Our Town with William Kelly: Larger budget would boost employee pay, expand town workforce

William Kelly  |  Our Town  |  Tax and Finance  |  July 11, 2023

Town Manager Kirk Blouin is proposing a $104.8 million budget for 2023-24 that includes a lower property tax rate, additional workers and a 9 percent employee pay increase to cover inflation.

The budget sets aside $2 million for the pay hike and for the creation of eight employee positions, which would bring the town’s workforce to the equivalent of 371 full-time workers.

The $104.8 million spending plan, for the year that begins Oct. 1, is nearly 8 percent larger than this year’s $97.2 million budget. It requires approval from the Town Council, which will review it at a special meeting on Thursday.

The 9 percent employee pay hike would be divided into a 2 percent increase in salaries and wages and a 7 percent lump-sum payment that reduces the impact of the raise on the town’s unfunded pension liability.

The cost-of-living adjustment is based on the average Consumer Price Index in the Miami-Fort Lauderdale-West Palm Beach metro area over the last three (bi-monthly) reporting periods. It’s in addition to market adjustments, merit pay, and step increases for workers who haven’t reached the top of their salary ranges.

If approved by the council, it would mark the second consecutive year that town employees will see 9 percent pay adjustments tied to the steep increase in the cost of living.

Blouin said Monday that the town is feeling the pinch of South Florida’s 9 percent inflation rate.

“The desire to live here has created a high demand and low supply of labor and materials,” he said. “It’s really affecting us across the board. We’re seeing record increases in commodity and labor costs. Our consultants and contractors are requesting more because they have increased costs.”

The eight new jobs include a design and preservation manager and a zoning technician in the Planning, Zoning and Building Department needed to handle the upswing in development throughout the town, Blouin said.

A technician and a solutions analyst would be added to meet new software demands in Information Technology.
Two new police officers would be added to increase law enforcement visibility and security, Blouin said. A digital crime scene technician would help the Police Department with digital public records requests.

A new golf pro-shop assistant would decrease the need for contracted workers at the town’s Par 3 Golf Course.

Property taxes

Blouin proposes to trim the property tax rate by 3 percent to $2.61 per $1,000 of taxable value. The lower rate would still generate $6.3 million more revenue because of a 13 percent jump in taxable property values, according to a June 28 preliminary estimate from the Palm Beach County Property Appraiser’s Office.

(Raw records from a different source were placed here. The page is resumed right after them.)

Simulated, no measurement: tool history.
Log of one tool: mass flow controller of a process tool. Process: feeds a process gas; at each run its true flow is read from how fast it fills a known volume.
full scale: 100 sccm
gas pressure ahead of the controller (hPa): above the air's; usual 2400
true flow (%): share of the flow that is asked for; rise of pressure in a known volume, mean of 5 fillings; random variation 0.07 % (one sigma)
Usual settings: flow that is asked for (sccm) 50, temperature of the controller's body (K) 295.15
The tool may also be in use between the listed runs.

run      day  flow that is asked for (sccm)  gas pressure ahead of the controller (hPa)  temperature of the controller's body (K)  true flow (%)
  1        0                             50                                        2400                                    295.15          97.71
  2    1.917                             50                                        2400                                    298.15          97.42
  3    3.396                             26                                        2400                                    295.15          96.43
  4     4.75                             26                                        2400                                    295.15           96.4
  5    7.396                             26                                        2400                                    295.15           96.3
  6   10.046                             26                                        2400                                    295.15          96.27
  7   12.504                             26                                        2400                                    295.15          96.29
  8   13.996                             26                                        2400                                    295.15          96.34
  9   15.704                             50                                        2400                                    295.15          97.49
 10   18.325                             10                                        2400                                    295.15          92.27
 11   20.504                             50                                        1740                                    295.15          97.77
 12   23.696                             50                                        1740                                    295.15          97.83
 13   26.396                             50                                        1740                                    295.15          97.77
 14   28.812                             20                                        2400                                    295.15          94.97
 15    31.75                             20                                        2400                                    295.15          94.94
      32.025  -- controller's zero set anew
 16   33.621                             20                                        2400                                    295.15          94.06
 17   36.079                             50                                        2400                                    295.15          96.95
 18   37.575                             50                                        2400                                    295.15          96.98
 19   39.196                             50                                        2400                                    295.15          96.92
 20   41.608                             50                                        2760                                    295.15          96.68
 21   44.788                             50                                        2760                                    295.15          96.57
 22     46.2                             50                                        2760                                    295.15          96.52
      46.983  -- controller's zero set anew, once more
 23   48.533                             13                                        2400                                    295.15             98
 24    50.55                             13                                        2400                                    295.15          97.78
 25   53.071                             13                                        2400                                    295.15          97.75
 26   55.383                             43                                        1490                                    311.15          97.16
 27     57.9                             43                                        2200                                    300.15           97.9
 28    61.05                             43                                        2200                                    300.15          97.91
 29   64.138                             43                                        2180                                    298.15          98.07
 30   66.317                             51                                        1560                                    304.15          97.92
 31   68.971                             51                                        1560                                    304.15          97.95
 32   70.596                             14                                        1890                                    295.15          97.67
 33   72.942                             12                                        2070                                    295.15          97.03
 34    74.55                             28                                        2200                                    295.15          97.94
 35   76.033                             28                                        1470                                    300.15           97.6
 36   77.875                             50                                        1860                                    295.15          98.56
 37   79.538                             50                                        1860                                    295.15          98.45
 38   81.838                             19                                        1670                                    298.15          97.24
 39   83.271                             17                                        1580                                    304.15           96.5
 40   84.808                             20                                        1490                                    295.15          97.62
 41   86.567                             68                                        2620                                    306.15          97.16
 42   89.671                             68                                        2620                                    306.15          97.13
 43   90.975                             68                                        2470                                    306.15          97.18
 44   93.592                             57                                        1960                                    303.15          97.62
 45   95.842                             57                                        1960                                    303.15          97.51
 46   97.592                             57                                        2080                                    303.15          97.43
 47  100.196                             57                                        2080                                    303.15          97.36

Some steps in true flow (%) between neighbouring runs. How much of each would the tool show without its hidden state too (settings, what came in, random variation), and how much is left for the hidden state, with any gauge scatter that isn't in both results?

Homesteaded property owners would pay the same amount per $1 million of taxable value as they did this year. Those without the exemption would pay $179 more per $1 million.

The town collects about 18 percent of the property taxes paid by Palm Beach property owners. The rest goes to the Palm Beach County School District, Palm Beach County and other taxing districts.

Other cost increases

Investment losses have driven the required annual contribution to the town’s retirement fund up by more than $1.1 million, to a total of $12.6 million, for 2023-24. That doesn’t include the $5.42 million discretionary payment the town adds to the budget each year to shrink a long-term unfunded liability in the pension plan.

Other employee benefit costs, including health insurance, will go up by $1.2 million, or nearly 16 percent above this year.

North Fire Station

The annual transfer from the operating budget into a separate Capital Improvement Fund would go up by $937,000 to $10.3 million. For 2023-24, projects in the fund total more than $14.1 million, including $11.5 million for facility improvements that include an extensive renovation of the century-old North Fire Station.

The three-story station at 300 N. County Road has been gutted with only the exterior walls remaining. Construction is scheduled for completion in late 2024.

The cost of restoring the landmarked building has ballooned to $17 million – more than triple its original $5.5 million budget, Council President Margaret Zeidman said. The town has spent $3 million on it so far.

Blouin said the demand for construction in the South Florida market is such that contractors “can pretty much name their price.”

Thursday’s council meeting begins at 9:30 a.m. in the public meeting chambers at Town Hall. Final approval of the budget and tax rate will come at two public hearings on Sept. 12 and Sept. 21.